Research conducted by the EU-funded FOCUS project in Jordan, Croatia, Germany and Sweden has shown that migrant and longer-term resident communities are spending way too little quality time together for integration to actually occur.

FOCUS, an international consortium funded by the European Commission (2019-2022), has conducted broad surveys and focus groups with over 5.000 participants which have explored, for the first time in a European context, both the socioeconomic and sociopsychological dimensions of integration.

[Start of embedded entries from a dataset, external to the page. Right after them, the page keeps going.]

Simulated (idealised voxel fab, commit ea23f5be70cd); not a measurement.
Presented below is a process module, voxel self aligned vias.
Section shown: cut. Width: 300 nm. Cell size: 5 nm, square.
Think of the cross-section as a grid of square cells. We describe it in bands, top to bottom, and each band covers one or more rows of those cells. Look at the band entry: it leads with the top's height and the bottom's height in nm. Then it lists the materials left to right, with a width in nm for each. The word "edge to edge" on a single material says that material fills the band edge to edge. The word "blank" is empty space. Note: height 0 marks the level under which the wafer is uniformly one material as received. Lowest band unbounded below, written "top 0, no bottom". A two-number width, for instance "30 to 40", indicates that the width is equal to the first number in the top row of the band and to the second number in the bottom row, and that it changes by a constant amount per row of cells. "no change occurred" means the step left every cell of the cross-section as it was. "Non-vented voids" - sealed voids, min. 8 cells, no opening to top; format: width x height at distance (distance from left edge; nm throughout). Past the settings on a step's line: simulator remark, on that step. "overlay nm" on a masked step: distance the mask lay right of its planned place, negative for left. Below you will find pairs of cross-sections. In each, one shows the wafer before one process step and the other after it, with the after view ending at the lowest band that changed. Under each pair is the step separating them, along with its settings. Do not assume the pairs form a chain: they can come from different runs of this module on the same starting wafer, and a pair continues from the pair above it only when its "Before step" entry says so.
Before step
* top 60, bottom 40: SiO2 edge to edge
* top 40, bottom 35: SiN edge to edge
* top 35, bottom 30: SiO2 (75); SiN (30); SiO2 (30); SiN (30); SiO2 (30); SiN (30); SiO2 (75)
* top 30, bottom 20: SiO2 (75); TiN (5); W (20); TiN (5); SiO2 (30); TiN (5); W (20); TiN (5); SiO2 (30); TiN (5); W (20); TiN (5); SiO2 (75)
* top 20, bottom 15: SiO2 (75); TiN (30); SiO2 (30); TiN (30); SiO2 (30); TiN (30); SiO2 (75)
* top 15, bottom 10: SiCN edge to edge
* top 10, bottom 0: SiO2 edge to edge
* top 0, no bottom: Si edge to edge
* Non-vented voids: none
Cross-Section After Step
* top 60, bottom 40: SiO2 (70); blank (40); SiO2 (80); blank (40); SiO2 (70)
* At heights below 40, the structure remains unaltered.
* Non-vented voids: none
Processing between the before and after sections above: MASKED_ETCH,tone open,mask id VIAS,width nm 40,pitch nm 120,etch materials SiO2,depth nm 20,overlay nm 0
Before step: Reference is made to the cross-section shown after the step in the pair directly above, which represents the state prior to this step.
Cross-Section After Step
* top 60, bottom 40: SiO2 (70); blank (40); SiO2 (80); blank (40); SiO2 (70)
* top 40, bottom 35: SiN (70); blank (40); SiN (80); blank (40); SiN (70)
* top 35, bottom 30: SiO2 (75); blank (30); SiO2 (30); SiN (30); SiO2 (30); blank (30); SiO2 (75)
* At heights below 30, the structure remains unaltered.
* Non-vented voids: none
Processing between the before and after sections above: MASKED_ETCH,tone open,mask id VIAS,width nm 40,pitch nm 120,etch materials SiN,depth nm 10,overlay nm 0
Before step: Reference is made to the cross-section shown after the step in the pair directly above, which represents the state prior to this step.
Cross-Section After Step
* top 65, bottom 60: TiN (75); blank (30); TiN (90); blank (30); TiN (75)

“With millions of people around the world currently leaving their homes to flee, FOCUS delivers key messages of fostering trust, reciprocity and intergroup relations between arriving and receiving communities”, explains Sabina Dziadecka Gråbæk, who works at the IFRC’s Reference Centre for Psychosocial support in Copenhagen and coordinates the project.

The good news is: The need for integration (rather than assimilation) is generally accepted among the population. And there are many positive signs which contrast with the gloomy predictions made in 2015 and afterwards. However, while the arriving community – the migrants – acknowledges its active responsibility in the integration process, the receiving community – the longer-term residents – tends to place this responsibility on institutions.

FOCUS has shown that core socioeconomic and legal barriers to integration remain important: legal status and right to employment, recognition of qualifications, family reunion, housing quality and support beyond reception period.

But FOCUS also looked at sociopsychological factors of integration, the relations between migrants and longer-term residents: what they think and feel about each other, how they behave towards each other and how frequently they meet. FOCUS research has shown for example that while migrants showed clearly positive attitudes towards the longer-term residents, the latter in turn tended to have a more neutral or moderately positive stance towards migrants.

While superficial contact in the workplace or in schools does exist, quality social interaction between communities is still rare, but essential for integration. Jana Kiralj from the University of Zagreb, one of the FOCUS research partners, explains: “Migrants experience more contact with the receiving community than vice versa. Receiving community members with more direct contact with migrants have significantly more differentiated opinions about them.”

The receiving community also tends to have false ideas about the socioeconomic situation of migrants: they underestimate their level of education and employment and overestimate the number of those receiving welfare assistance. Actively promoting engagement between arriving and receiving communities and disseminating information showing both the real situation of the arriving community and the progress of integration therefore need to become core priorities in integration work.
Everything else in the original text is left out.